Ne may this homely verse, of many meanest,
Hope to escape his venemous despite,
More then my former writs, all were they clearest
From blamefull blot, and free from all that wite,
With which some wicked tongues did it backebite,
And bring into a mighty Peres displeasure,
That neuer so deserued to endite.
Therfore do you my rimes keep better measure,
And seeke to please, that now is counted wisemens threasure.
The ending of The Faerie Queene can feel like a bit of a letdown, especially since Spenser pretty much describes it as, literally, a let-down. Apparently fed-up with the negative criticism his poem was receiving, Spenser made the final stanzas of his poem not the triumphant victory you might expect, but essentially a defeat in which the vindictive and malicious gossip embodied by the Blatant Beast spreads all over the world and is impossible to prevent.
Nope, not the most uplifting idea.
But the less-than-obviously-heroic tone of the final moments of the poem are already anticipated earlier in Book 6 when Calidore takes a little time off from knighthood to hang with some shepherds and reevaluate his knightly ways. Knighthood as the primary, or only, way of achieving a good life is thus called into question before we reach the ending of the poem, preparing us for the reality that even a heroic knight like Calidore can't prevent all bad things from existing in the world.

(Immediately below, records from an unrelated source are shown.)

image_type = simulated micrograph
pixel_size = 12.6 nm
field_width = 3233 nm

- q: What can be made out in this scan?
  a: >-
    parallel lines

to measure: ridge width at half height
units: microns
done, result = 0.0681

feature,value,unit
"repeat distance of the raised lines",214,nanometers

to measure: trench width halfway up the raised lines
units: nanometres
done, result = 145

We can think of the pessimism of the end of the poem as also preparing us as readers for re-entering our present day world in which knights, distressed damsels, and well-meaning lions just don't exist. As a result, we need to remove ourselves from the fantasy that when bad things happen, there's always a noble knight to save the day. Sobering? Sure. But also a fitting end to a poem that has used its fantastic elements to offer genuine truths about the world we live in.